Much Ado About Nothing (2012)

I really can’t say that I enjoyed this. Director Joss Whedon’s modern setting and his interpretation of the stage directions just felt. . . I don’t know, blasé. Worse, everything about this whiffed of a bad made-for-TV movie or an episode of a teen television drama. See the ‘house’ setting, the music (by Whedon), the sit-com camerawork, the frantic in-scene cutting for dramatic effect, the melodramatic tone shifts, its general failure at humor, or even the all-white cast for the major examples. Why did Whedon turn Shakespeare into an episode of The O.C. filmed in black & white with talented theater actors?

much-ado-about-nothing

Rhetorical effect aside, it’s a question that I do believe is worth trying answer. Something tells me that this was all on purpose, and not a result of a low budget or an expedited 12-day shooting schedule. Is Whedon commenting on how Shakespeare lives on in the plots of millennial teen TV dramas? Is he simply having fun blurring the line between high and low art? Moreover, is he expressing an ideal about popular mass culture, perhaps that something like The Avengers (Whedon’s superior 2012 film) and Shakespeare’s plays share more in common as populist entertainments than in where they tend to diverge in the discerning eyes of the intellectual class?

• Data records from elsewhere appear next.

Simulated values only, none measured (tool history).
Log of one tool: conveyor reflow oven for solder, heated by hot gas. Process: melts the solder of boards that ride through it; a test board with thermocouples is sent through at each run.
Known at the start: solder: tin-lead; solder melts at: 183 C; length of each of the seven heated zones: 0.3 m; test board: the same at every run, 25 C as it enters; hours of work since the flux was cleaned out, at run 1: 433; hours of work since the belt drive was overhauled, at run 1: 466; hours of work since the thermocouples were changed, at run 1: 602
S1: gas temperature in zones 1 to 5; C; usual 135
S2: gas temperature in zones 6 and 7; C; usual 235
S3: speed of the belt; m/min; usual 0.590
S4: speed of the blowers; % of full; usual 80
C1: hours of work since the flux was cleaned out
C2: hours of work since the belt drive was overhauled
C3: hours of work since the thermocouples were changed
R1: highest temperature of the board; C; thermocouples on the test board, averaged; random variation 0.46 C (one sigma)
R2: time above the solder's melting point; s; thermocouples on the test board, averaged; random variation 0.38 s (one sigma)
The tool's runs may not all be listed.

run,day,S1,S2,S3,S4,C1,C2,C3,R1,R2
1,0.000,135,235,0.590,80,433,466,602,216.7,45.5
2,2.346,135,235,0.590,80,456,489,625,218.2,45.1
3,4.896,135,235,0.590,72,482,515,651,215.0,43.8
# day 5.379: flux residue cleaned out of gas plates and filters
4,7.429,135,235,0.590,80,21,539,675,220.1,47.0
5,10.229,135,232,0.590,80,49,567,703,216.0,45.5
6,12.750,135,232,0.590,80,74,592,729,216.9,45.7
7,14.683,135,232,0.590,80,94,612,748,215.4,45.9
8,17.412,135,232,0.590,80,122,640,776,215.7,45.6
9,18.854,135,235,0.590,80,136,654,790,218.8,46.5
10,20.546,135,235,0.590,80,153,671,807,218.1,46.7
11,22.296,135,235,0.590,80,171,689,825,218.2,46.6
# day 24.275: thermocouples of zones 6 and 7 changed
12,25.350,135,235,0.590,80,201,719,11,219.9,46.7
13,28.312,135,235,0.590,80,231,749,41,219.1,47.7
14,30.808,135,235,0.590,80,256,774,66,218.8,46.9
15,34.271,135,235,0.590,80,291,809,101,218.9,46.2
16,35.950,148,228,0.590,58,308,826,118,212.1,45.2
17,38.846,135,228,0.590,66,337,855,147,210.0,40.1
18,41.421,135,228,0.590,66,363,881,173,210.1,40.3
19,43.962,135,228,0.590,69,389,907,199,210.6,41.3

I am unfamiliar with Whedon’s vast catalog of TV work, so I think I’ll halt this line of questioning for a later date when I am more acquainted. Unfortunately, if this synthesis of art film aesthetics, Shakespearean language and television storytelling tropes were more successful, I might be more willing to invest the time to watch some of Buffy the Vampire Slayer sooner, rather than later.